Research press release


Nature Physics

Physics: Women are cited less than men

物理学の35の学術誌に掲載された100万報を超える論文の分析によると、女性が著者の物理学の論文は、男性が著者の論文と比べて著しく引用数が少ないことを報告した論文がNature Physics に掲載される。この知見から、引用傾向におけるジェンダー格差に取り組むための有効な戦略に関する情報が得られるかもしれない。


今回D Bassettたちは、1995年から2020年にかけて物理学の35の学術誌に掲載された約107万報の論文に載った筆頭著者と最終著者のジェンダーを分析した。著者のジェンダーは、名から推測された。著者たちは、このジェンダー選択法は必ずしも正確とは限らず、トランスジェンダーやノンバイナリージェンダーを考慮していないが、特定の研究を引用する人々も名からジェンダーを推測しており、認識した著者のジェンダーの影響を受けると主張できると力説している。筆頭著者と最終著者が男性の論文は、引用されることが予想より多いのに対して、筆頭著者や最終著者が女性の論文の引用は予想より少なく、総合的な引用のジェンダー格差が約4.23%であることが見いだされた。男性著者の論文に有利な引用の不均衡は、男性が執筆した論文や一般物理学の論文において、また、引用する著者が引用文献の内容や著者をあまりよく知らない場合に最も大きかった。


Physics papers authored by women are significantly under-cited compared to those authored by men, according to an analysis of over one million papers in 35 physics journals, presented in Nature Physics. The findings may inform effective strategies for tackling gender disparities in citation practices.

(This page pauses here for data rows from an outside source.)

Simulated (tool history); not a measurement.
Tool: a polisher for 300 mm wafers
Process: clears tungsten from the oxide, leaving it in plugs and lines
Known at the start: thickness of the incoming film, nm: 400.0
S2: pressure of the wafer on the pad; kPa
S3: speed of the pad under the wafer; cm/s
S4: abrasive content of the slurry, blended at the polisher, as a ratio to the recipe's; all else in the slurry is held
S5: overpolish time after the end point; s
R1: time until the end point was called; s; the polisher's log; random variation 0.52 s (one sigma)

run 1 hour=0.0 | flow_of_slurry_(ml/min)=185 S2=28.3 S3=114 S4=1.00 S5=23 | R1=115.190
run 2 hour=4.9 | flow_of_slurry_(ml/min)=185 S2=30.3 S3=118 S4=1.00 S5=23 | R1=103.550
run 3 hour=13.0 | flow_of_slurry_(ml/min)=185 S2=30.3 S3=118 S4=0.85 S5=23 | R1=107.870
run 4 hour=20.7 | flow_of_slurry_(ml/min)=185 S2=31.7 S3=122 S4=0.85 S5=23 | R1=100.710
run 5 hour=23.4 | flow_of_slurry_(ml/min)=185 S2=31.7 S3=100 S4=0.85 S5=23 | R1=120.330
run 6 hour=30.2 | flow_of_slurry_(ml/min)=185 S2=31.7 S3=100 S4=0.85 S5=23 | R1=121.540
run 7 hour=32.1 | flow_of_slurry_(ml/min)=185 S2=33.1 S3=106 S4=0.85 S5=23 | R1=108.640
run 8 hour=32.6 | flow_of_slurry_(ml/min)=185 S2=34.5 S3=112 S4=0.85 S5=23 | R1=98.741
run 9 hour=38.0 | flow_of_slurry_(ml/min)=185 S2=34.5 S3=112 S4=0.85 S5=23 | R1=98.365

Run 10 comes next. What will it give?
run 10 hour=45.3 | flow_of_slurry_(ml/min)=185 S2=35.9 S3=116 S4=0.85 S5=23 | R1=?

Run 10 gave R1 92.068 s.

Citation numbers are routinely used by academic hiring committees and funding bodies to measure the research output and impact of a particular physicist. As women are underrepresented in physics and can face bias and discrimination, this bias may be reflected in citation practices, which can negatively affect the recognition of their work.

Dani S. Bassett and colleagues analysed the gender of first and last authors cited in approximately 1.07 million papers published between 1995 and 2020 in 35 physics journals. Author gender was inferred from their forename. The authors emphasize that this method of gender selection is not always accurate and does not consider trans and non-binary gender identities, however, it can be argued that those who cite a particular work also infer the gender from the forename and are influenced by the perceived gender of the author. Papers that had a first and last author who was a man were found to be cited more often than expected, whilst those with a first and/or last author who was a woman were cited less often than expected with an overall gender citation gap of roughly 4.23%. The citation imbalance in favour of man-authored papers was highest within papers written by men, within general physics papers and when citations reference work whose content or authors are less familiar to the citing authors.

The authors conclude that their findings suggest that there is a bias that favours the citation of articles by physicists who are men over those who are women. The authors go on to propose concrete actions that could help address this citation inequity. At the individual level, they point to tools for assessing the citation diversity statistics of a paper and the inclusion of a Citation Diversity Statement. On a journal level, publishing more papers authored by women might lead to more gender balanced reference lists.